# True/False : 2 Questions

• Jun 4th 2010, 12:58 PM
Miss
True/False : 2 Questions
1- The following function is one-to-one

f(x)= -x if x belongs to [-1,0]
f(x)=3x+2 if x belongs to [0,1]

2- The following parametric curve represents a line segment from (0,3) to (2,0) :

$x(t)=2sin^2(t)$ and $y(t)=3cos^2(t)$ where $t \in [0,\frac{\pi}{2}]$

For (1): I think its false, if we draw the function on the interval [-1,1] we will get a graph which is similar to the graph of f(x)=|x| (the v-shape). clearly there are horizontal lines intersect the curve of f in more than one point, so its not 1-1 function, so the statement is false.

For (2): I do not have any idea!
• Jun 4th 2010, 01:26 PM
Miss
Its ok for number1.
Its true
sorry, I made mistake when i draw
its one-to-one

• Jun 4th 2010, 01:37 PM
undefined
Quote:

Originally Posted by Miss
1- The following function is one-to-one

f(x)= -x if x belongs to [-1,0]
f(x)=3x+2 if x belongs to [0,1]

2- The following parametric curve represents a line segment from (0,3) to (2,0) :

$x(t)=2sin^2(t)$ and $y(t)=3cos^2(t)$ where $t \in [0,\frac{\pi}{2}]$

For (1): I think its false, if we draw the function on the interval [-1,1] we will get a graph which is similar to the graph of f(x)=|x| (the v-shape). clearly there are horizontal lines intersect the curve of f in more than one point, so its not 1-1 function, so the statement is false.

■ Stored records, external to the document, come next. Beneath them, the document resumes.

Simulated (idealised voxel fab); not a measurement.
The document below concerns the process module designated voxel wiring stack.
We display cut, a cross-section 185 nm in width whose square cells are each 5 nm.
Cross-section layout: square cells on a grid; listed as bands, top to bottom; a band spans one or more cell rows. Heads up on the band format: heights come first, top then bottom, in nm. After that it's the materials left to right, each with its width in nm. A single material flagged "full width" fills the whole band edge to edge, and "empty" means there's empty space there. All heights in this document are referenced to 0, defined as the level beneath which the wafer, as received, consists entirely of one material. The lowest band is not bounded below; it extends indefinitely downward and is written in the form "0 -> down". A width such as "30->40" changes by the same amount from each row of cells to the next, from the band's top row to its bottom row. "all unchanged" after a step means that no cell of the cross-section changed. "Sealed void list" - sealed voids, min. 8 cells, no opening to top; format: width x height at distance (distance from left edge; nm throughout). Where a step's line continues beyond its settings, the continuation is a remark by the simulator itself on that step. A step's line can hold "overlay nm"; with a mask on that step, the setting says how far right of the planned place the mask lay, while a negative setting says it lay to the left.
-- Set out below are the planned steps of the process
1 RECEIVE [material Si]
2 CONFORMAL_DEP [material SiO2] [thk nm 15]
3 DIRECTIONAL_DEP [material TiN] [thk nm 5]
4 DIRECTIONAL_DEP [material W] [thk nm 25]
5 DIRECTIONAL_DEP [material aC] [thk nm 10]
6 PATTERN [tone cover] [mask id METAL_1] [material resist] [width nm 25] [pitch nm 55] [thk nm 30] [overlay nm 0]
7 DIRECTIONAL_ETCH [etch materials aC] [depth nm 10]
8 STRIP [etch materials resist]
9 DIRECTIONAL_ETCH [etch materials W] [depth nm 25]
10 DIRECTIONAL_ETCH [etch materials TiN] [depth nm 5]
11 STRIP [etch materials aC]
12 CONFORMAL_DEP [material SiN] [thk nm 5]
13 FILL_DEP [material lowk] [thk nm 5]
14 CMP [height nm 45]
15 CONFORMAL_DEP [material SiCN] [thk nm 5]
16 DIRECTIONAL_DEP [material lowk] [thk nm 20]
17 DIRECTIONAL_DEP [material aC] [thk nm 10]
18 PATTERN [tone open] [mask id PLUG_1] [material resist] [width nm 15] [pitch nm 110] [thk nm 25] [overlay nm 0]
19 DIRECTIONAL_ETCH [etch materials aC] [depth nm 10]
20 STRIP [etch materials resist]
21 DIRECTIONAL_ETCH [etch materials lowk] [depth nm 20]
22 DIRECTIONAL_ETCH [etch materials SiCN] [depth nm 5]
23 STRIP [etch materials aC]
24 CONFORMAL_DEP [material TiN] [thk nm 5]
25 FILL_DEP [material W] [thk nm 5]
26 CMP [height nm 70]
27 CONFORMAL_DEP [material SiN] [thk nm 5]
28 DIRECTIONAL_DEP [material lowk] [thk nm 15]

For (2): I do not have any idea!

I see you already figured out (1), but try to be careful about writing intervals like [a,b] or (a,b) or (a,b] or [a,b). The f(x) you wrote above is not a function because the first part gives f(0) = 0 and the second part gives f(0) = 2.

For (2), first check start and end points.

x(0) = 0 and y(0) = 3

$x\left(\frac{\pi}{2}\right)=2$ and $y\left(\frac{\pi}{2}\right)=0$.

So we can't conclude whether it's true or false yet.

Now express y in terms of x:

$y = 3\cos^2t=3(1-sin^2t)=3\left(1-\frac{x}{2}\right)=3-\frac{3}{2}x$

This is an equation of a line, so the answer to (2) is True.
• Jun 4th 2010, 01:40 PM
skeeter
Quote:

Originally Posted by Miss
1- The following function is one-to-one

f(x)= -x if x belongs to [-1,0]
f(x)=3x+2 if x belongs to [0,1]

2- The following parametric curve represents a line segment from (0,3) to (2,0) :

$x(t)=2sin^2(t)$ and $y(t)=3cos^2(t)$ where $t \in [0,\frac{\pi}{2}]$

For (1): I think its false, if we draw the function on the interval [-1,1] we will get a graph which is similar to the graph of f(x)=|x| (the v-shape). clearly there are horizontal lines intersect the curve of f in more than one point, so its not 1-1 function, so the statement is false.

For (2): I do not have any idea!

(1) agree

(2) $x = 2sin^2{t} = 2(1 - \cos^2{t}) = 2 - 2\cos^2{t}$

$\cos^2{t} = \frac{2-x}{2}$

$y = 3\cos^2{t} = \frac{3(2-x)}{2} = 3 - \frac{3}{2}x$

now calculate and ATQ.

btw ... not to cramp your style, but the pink type is difficult to read.
• Jun 4th 2010, 02:10 PM
Soroban
Hello, Miss!

Quote:

2. The following parametric curve represents a line segment from (0,3) to (2,0)

. . $\begin{Bmatrix}x &=& 2\sin^2\!t \\
y &=& 3\cos^2\!t\end{Bmatrix} \quad\text{ where } t \in [0,\tfrac{\pi}{2}]$
. . This is true.

We have: . $\begin{array}{ccc}\dfrac{x}{2} &=& \sin^2\!t \\ \\[-3mm] \dfrac{y}{3} &=& \cos^2\!t \end{array}$

$\text{Add the equations: }\;\frac{x}{2} + \frac{y}{3} \:=\:\underbrace{\sin^2t + \cos^2t}_{\text{This is 1}}$

So we have: . $\frac{x}{2} + \frac{y}{3} \:=\:1 \quad\Rightarrow\quad 3x + 2y \:=\:6$

The graph would be a straight line (infinitely long).

However, $t$ ranges from 0 to $\tfrac{\pi}{2}$

Then: . $\begin{array}{ccccc}x \:=\:2\sin^2t\text{ ranges from 0 to 2} \\ y \:=\:3\cos^2t\text{ ranges from 3 to 0} \end{array}$

Therefore, the graph is the line segment from (0.3) to (2,0).